And every time a major hallucination happens, your character will be thrust back to the beginning of the room, screaming desperately "THIS ISN'T HAPPENING!" Awesome.
Everything in this game is crafted to make you shit your pants at interstate highway speeds. It is one of the most genuinely scary experiences I've ever had, video game or otherwise.
The story is on a level I have never seen with any other game. You play as twelve vastly different characters, each who stumble across the tome, and fail in their attempts to stop Mantorok. The four Gods, Chattur'gua, Xel'lotath, Ulyaoth, and Mantorok each have their own servants which attack you in the game, appearing as different coloured enemies of the same type. Not only that, but you have different magick attacks that wield the power of the different Gods. Each God is at war with each other, and each attack will defeat the other, like Rock-Paper-Scissors. Except you're crazy and die if you lose. However, Mantorok is dominant over the others, and always wins. Think of him as dynamite. Fuckers always pulled it out when you least expected it...
The graphics are actually surprisingly good, even though it was originally planned to be an N64 title, and appeared very early in the Gamecube's life. The sound and music are unparalleled in scare-the-fuck-out-of-you-tiveness, and everything just blends together really well to create one of the best experiences you'll ever have with a game.
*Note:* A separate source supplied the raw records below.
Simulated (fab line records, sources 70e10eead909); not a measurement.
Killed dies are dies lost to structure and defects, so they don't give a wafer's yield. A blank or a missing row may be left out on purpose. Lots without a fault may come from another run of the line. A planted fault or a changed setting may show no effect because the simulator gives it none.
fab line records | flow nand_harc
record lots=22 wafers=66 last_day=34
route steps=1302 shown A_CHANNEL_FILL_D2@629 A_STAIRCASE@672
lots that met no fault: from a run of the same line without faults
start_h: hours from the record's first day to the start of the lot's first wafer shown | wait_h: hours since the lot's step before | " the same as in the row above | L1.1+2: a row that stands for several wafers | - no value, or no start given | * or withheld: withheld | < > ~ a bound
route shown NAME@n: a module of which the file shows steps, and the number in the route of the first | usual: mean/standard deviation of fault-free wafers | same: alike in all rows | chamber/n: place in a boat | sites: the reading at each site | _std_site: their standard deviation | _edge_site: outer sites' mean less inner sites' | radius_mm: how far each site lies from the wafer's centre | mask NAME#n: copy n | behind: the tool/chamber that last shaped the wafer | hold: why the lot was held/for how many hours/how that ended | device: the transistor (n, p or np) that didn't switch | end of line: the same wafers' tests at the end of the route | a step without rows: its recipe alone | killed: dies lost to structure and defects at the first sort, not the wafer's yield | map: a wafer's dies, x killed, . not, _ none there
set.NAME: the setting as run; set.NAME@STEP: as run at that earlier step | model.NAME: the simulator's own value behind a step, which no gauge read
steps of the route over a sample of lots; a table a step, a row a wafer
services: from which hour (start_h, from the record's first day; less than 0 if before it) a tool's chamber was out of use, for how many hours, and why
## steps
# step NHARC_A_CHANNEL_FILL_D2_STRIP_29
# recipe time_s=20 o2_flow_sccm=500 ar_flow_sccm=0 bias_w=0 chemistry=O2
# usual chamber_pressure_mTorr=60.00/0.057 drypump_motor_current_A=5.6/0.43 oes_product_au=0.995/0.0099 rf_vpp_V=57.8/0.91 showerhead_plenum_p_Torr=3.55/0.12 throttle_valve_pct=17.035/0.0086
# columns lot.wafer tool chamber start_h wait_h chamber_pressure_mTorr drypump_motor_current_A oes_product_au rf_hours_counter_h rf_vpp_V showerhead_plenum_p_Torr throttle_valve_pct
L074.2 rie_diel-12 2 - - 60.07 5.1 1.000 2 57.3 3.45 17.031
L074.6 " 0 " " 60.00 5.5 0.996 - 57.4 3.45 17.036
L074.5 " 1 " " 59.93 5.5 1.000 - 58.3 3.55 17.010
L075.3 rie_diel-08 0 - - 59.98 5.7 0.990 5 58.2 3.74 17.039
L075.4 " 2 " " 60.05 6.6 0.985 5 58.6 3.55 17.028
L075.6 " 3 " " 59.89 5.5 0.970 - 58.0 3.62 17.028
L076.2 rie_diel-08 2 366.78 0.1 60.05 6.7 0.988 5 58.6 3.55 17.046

7 out of 4.51323234234234...
OH GOD! THIS... ISN'T... HAPPENING!!!!!
12: Scarface: The World is Yours (PS 2)
Scarface: The World is Yours. Where do I start? The game is incredibly vast; there are four subsections of Miami - Little Havana, Downtown, North Beach, and South Beach - and several islands in the Caribbean, all of which are extensive and fully explorable. The plot is basically a what-if tangent, exploring the possibilities of Tony Montana's escape from death at the end of the movie.
Now, that isn't necessarily a fair premise. Just because Tony Montana was shot at point blank range with a dual-barrelled shotgun and fell 30 feet face down into a shallow fountain does NOT mean he was dead. Tony Montana take all your fucking bullets.
Anyway, the game starts off in the office of Tony Montana's mansion, a pile of coke on his desk and Gina's bullet riddled body strewn across the floor. Tony Montana blasts the door, not before delivering his famous "say hello to my little friend" line, and the gameplay starts.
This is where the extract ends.